“Cinematic advertising” is reshaping the consumer battleground.

Nexus Studios brings a concept to glorious, animated life in “The Story of an Idea.” This year’s ADDY Awards more closely resemble the Cannes Film Festival than an advertising show. Complex characters. Sharp dialogue. Action, drama, romance. Scenes that have parents covering their children’s eyes, alongside expensive, Pixar-quality animations that have audiences reaching for the tissues. Hollywood-quality advertising is nothing new, but this is different. The nature of the branded film has evolved. The production values are higher, as is the narrative quality. Much of this content is long-form, asking audiences to invest 20 minutes or more to an advertisement. That’s a daunting challenge. And there’s only one way for brands to achieve it: Craft compelling stories – textured, emotional content that stands on its own as a valuable addition to the zeitgeist. Gone are the days of positioning a Coke within frame and calling it an effective ad.

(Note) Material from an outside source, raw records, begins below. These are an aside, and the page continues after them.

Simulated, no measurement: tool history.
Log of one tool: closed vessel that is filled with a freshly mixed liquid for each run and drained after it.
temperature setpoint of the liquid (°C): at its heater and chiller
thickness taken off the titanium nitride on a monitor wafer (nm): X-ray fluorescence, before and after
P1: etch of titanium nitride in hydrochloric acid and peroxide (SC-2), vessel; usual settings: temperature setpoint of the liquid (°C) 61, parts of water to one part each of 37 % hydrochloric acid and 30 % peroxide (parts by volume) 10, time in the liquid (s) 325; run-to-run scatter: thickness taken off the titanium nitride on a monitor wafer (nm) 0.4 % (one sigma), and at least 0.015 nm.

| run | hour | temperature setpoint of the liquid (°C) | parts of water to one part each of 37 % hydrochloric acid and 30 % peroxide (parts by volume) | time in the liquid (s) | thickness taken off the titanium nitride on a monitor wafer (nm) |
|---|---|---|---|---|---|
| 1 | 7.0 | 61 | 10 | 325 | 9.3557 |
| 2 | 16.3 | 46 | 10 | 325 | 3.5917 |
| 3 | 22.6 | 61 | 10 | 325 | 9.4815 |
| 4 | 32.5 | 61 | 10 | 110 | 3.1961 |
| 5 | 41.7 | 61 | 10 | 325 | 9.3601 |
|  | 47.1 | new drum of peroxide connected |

Leo Burnett weaves a stunning (and lengthy) narrative with the 20-minute “Danielle.” In 2018, agencies are crafting rich narratives, where the branding functions as a subtle undertone, rather a jarring interruption. The reward is lucrative. Compelling, branded storytelling is now some of the most shared content on social media. It’s successful, because it’s authentically engaging. These films aren’t hiding the fact that they’re advertisements. They aren’t pretending to be something else. They aren’t “going undercover” to trick the consumer into watching them. Instead, they present a story that genuinely demands to be shared, and audiences in 2018 are more receptive to this breed of content than ever. “You’re telling stories that are truly compelling. But, at the root of that story, you have your brand. That’s an important connection. Fall in love with the narrative, and you’ll fall in love with the brand behind it.” – Jay Paonessa, Vice President and Creative Director, MACLYN
Droga5 tells a timely story about the value of journalism in “The Truth is Hard to Find.”   This marks a shift – in terms of possibilities, but also standards. Today’s consumers are more willing than ever to engage with branded content, but they’ve also raised their expectations. They demand branding that crafts their cultural mythos, rather than merely appearing in them. They invest in companies that create entertainment, rather than interrupt it. They follow brands that don’t just shoehorn themselves into a story. They follow brands that are the story.